Wednesday 19 December 2012

Gentlemen, Start Your Engines

I am off to a slow start today. My engine is barely started. It isn't the ALS that is doing this; it's my desire to see the sunrise from my chair. It's winter. The sun is slow to rise and quick to leave us. Here in Calgary it seems slower than most. The prairie to the east stretches out the sunrise, the light of the day slowly staining the eastern sky from black to eggshell blue to bright and clear.

There is a tinge of pink on the horizon making the thin clouds into strands of cotton candy, pretending to be a red sunrise. It is beautiful. I wanted to enjoy it this morning. My engine can wait. I can see the jets taking off and landing in the distance. The snow has fallen from the tree in front of my apartment and there is not a touch of wind. It is a gentle start to a new day.

Shifting gears completely, my daughter asked me yesterday if I would write a biography. Personally I think I have had a pretty exciting life; lots of travel and adventure, wonderful children and friends, and a family history so full of stories that I probably could write a book about it. The challenge of most books is where to start, but in a biography it's easy. You start at the beginning.

The fact that I was born is not particularly spectacular. After all it was 1955, the middle of the great postwar Baby Boom. All kinds of children were born, many of them in Victoria, BC just as I was. It was summer, July 21 and I was the second child of my family. My older brother, Adam, was also born in Victoria, having arrived about 16 months earlier. Imagine my poor Mom, deeply pregnant in the steaming heat of a coastal BC summer, with a full tilt toddler in tow. Worse yet she was to do this three more times after me, each time a boy and all of us full tilt.

My father was in the Canadian Navy in 1955. I like to tell folks that my first boat was a destroyer; I thought my Dad was in charge of everything. At least my Father was home for my birth; the Navy had seen fit to deploy him to Australia while my Mother delivered my older brother; she delivered her first child solo. 

It seems odd to me now to think of it but my Mom was only 23 when I was born and not yet 22 when Adam was born. That’s seems awfully young. I was 27 when my first child was born and that still seems young. Of course we never think of our parents (or grandparents for that matter) as young, especially not that young.

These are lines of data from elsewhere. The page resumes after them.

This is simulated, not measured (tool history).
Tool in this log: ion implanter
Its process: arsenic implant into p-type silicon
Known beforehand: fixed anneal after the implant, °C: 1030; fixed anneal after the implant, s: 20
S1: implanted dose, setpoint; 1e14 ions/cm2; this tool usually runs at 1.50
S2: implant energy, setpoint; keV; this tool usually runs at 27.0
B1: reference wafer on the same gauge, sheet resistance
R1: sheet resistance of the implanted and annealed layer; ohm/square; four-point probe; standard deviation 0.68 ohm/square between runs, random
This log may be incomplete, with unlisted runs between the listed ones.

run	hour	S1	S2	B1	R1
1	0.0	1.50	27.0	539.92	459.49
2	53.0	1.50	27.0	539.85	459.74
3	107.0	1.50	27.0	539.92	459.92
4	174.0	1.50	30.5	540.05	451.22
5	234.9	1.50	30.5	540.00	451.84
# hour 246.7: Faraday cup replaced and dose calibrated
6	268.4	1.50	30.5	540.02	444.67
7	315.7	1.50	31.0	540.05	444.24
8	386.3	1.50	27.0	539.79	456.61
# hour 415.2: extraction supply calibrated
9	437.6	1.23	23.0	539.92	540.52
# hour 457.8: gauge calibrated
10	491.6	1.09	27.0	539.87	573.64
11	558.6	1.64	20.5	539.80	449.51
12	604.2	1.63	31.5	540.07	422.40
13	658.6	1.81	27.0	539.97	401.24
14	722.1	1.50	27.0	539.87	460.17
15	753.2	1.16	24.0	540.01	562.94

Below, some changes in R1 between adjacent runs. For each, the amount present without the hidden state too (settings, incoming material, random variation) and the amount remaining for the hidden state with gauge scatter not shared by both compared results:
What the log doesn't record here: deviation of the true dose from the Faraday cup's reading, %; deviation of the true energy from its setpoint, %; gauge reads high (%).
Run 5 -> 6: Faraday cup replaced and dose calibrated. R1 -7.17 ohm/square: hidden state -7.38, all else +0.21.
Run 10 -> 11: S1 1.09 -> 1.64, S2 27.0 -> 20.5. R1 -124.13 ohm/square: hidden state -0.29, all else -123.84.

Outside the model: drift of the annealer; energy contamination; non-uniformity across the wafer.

Victoria in those days was small, just as I was, not that I remember. I remember very little of that time of my life; in fact nothing at all. Perhaps that simply reflects how ordinary and common was the beginning of my life.

It was not to stay that way.

1 comment:

  1. Looks like you are starting on your biography.

    When you get closer to today, I still have your travelogue from your circumnavigation of the Island. (I sent it to my mother for Christmas that year!)